The L.A. controller drops plans to hire a City Hall consultant with ties to lobbyists because of the potential for a conflict of interest.

August 07, 2007|David Zahniser | Times Staff Writer

Under fire for hiring a City Hall contractor with ties to lobbyists, Los Angeles City Controller Laura Chick said Monday that she has abandoned plans for employing Marcus Allen, a onetime aide to Mayor Antonio Villaraigosa, as a consultant.

Chick said she would not proceed with the $85,000-a-year contract with Allen, who is a consultant to City Hall lobbyists Arnie Berghoff and Harvey Englander.

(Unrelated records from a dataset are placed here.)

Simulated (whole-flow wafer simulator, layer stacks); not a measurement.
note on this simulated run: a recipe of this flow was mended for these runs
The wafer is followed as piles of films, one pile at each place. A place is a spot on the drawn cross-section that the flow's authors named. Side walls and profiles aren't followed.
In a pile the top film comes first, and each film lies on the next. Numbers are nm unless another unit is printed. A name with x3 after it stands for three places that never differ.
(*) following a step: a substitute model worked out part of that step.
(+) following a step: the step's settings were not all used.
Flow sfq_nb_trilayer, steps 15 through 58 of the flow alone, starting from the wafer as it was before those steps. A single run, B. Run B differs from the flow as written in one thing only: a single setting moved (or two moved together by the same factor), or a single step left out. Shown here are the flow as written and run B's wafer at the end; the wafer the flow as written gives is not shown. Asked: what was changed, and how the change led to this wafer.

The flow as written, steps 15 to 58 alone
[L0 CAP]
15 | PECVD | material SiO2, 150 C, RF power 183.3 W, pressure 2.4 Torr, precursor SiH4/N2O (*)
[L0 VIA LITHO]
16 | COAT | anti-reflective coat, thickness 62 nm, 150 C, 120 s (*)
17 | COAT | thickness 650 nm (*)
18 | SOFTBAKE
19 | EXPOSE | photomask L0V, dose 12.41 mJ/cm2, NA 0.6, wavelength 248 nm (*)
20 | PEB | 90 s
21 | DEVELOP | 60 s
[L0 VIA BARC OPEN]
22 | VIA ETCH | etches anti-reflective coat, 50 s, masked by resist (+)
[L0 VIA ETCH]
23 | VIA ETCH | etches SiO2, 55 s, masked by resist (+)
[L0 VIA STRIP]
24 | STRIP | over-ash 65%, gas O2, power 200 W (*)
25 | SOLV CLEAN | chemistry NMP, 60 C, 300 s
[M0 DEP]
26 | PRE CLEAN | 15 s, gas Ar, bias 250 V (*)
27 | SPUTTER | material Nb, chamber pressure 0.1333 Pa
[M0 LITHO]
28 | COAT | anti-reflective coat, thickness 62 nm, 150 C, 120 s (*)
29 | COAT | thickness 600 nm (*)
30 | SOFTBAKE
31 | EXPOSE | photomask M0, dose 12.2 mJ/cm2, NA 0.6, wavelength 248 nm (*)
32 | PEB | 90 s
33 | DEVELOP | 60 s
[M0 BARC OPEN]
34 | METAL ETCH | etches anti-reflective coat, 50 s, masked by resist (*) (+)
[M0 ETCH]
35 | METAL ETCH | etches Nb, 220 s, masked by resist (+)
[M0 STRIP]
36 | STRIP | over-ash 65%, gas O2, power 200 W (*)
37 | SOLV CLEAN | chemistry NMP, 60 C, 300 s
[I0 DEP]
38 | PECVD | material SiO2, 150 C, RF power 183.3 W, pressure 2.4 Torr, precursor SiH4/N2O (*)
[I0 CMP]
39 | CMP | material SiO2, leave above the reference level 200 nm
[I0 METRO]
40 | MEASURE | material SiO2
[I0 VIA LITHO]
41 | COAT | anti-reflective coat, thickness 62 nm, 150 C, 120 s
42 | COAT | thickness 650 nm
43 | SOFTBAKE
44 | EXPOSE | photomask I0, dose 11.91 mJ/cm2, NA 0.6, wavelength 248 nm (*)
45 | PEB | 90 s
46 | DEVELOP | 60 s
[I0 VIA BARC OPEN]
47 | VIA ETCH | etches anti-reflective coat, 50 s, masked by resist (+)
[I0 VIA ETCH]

Last week, Councilman Dennis Zine questioned whether Allen would face a conflict of interest in his two jobs by working both for the city's auditor and for firms that might take on targets of audits as their clients. Chick responded by saying Allen would establish a firewall between himself and his other bosses, who list Allen as a partner in their joint venture, Berghoff Englander Associates.

On Monday, Chick said she and Allen had changed course.

"In our enthusiasm to put his expert abilities to work again for the city of Los Angeles, we lost sight of how this contract would be perceived," she said in a statement.

Allen said he withdrew the contract because of questions about the "potential for a conflict of interest, as remote as it certainly is."

"We really sat and thought about it, about the perception and how it could be used," said Allen, a Carlsbad resident who spent two years as Villaraigosa's No. 2 policy advisor.

"I've worked for City Hall off and on for 15 years, and I don't want people to think I'm doing something wrong. I don't want people thinking the controller is doing anything wrong. It's not worth it."

Allen, who worked for Chick from 2001 to 2005, would have earned $250 an hour as a consultant in the controller's office. If he had worked the $85,000 contract maximum, that would have amounted to eight and a half weeks' worth of billable hours.

The contract stated that Allen's duties would have included work regarding Chick's audits, as well as a review of cover letters, press releases and other documents.